The Grandmother Plot
June 7, 2021

Book Review

The Grandmother Plot

reviewed by Gail Byrd

 Is Freddy just a stoner, a shiftless twenty-something year old who smokes too much pot, lives in his grandmother’s house, and spends his days making glass beads and drug paraphernalia?  Making glass isn’t enough to live on, so he uses money being sent to his dead mother because he hasn’t reported her death to the proper people.

It seems all Freddy wants to do is drift through life, high on drugs and creating glass objects that, in spite of his drug-fogged existence, are unique and beautiful.

Or, is that just part of Freddy’s description? His grandmother is in a memory care center because she can no longer take care of herself. Sometimes she knows who Freddy is, at other times she thinks he’s her son, or doesn’t know him at all. Still, Freddy visits, takes her out in a wheelchair so she can enjoy the fresh air, puts her needs ahead of his own, while his three, middle-class respectable sisters say they can’t because they all live too far away.

While Freddy frequently makes  the “wrong” decision where his own life is concerned, that all changes when he considers his grandmother first.. At the outset he is being pressured by The Leper to help launder money. Freddy wants to take care of his grandmother and that is impossible from jail, so he has decided to sever ties with the Leper. Later, when he discovers, or thinks he discovers, that cocaine is involved, Freddy is even more adamant that he won’t take part in the scheme. After all, marijuana is one thing, not REALLY illegal, exactly, but cocaine? That’s a serious drug and Freddy wants no part of it.

Freddy is suddenly thrust into a tough situation when The Leper sends some questionable contacts to pressure Freddie into cooperating. When he sees these men following him while he has his grandmother out, he flags down Mapes, (Mrs. Maple), an older woman he has met at the memory care facility, and begs for a ride.

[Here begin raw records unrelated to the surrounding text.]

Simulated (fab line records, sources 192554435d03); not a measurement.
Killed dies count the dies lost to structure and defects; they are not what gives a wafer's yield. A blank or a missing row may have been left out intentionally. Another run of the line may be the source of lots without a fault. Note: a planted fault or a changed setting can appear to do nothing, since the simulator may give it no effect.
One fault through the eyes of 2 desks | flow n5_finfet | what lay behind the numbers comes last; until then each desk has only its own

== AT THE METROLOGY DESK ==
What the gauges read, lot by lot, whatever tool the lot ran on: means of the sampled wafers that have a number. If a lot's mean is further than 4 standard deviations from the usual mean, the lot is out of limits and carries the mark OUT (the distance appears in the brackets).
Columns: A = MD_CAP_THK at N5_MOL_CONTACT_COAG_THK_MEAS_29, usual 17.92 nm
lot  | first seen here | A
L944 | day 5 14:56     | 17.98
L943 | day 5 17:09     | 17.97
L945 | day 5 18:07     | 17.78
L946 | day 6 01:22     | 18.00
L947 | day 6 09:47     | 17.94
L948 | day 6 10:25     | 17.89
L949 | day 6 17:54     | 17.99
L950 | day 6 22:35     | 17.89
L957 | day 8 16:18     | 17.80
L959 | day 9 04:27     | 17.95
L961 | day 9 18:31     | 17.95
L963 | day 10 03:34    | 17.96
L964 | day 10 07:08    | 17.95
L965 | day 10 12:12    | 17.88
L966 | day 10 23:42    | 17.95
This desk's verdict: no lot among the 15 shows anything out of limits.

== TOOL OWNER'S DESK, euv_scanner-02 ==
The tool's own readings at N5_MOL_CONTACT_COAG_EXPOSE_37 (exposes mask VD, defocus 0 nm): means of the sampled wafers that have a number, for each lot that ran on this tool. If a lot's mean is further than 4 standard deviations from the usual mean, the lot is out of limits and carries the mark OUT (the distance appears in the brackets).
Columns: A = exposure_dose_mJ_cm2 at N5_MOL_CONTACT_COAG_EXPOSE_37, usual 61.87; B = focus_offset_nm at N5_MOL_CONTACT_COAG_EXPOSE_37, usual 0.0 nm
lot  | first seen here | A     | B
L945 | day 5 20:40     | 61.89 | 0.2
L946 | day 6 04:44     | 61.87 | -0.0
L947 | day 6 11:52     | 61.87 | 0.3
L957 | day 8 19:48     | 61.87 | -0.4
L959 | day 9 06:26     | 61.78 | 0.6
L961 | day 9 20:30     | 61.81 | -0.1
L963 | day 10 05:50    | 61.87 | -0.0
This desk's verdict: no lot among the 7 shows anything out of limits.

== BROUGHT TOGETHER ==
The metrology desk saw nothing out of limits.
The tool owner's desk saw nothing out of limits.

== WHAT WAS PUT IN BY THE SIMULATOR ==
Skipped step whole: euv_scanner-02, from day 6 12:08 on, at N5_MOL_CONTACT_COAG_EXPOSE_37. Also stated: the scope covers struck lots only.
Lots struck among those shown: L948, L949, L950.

Things go from bad to worse when there is a death at the memory care center and it turns out to be murder. Who murders someone who is institutionalized with dementia? What possible harm could they do? Is this the way The Leper and his friends are going to pressure Freddy into doing what they want? Is his grandmother at risk of being the next victim? How can he tell the good guys from the bad? Who among the staff can he trust? What about the woman who owns the store where he sells some of his glass work? Is she just a hippie store owner or is she connected to The Leper as well?

The Grandmother Plot is filled with long looks into dementia and its treatment as Freddy goes in and out of the facility, interacting with staff and residents. It includes an unlikely friendship with Mapes whose Aunt Polly is a resident. Mapes has her own guilt dating back to when she put her mother in a memory care facility and left without visiting the last two years of her mother’s life. Now she is riddled with guilt, reminding herself there is no going back and correcting poor decisions of the past.

Mapes’ biggest obsession is a room filled with “retired” musical instruments, pianos, small pipe organs, and smashed or dented brass instruments. When this obsession results in her encountering a pompous scholar and then a possibly valuable manuscript she decides to investigate on her own. Circumstances occur and when the scholar returns Mapes must ask herself has she judged him too harshly?

This book also serves as a constant reminder that people are seldom “all bad” or “all good,” and that sometimes the goodness at their core cannot be seen because of the fog created by their surface behavior. On the one hand it is difficult to like Freddy as he seems to drift through life on everyone else’s efforts. However, can you really detest someone who shows such love and care for someone who can no longer return that love? How do you categorize an individual who thinks they are choosing to do the right thing, even when their definition of right and wrong is different from yours?

More than a well-plotted mystery, which this is, this is a book that will make the reader think. It will likely cause the reader to mull over issues long after they’ve finished the book. What those issues are, how the characters are finally judged, will probably differ depending on the reader’s own experiences. One strong recommendation, read the entire book, through to the very end. The final encounters are as thought provoking as the story itself.

My thanks to Poisoned Pen Press for an advanced copy for review. The opinions expressed here are entirely my own.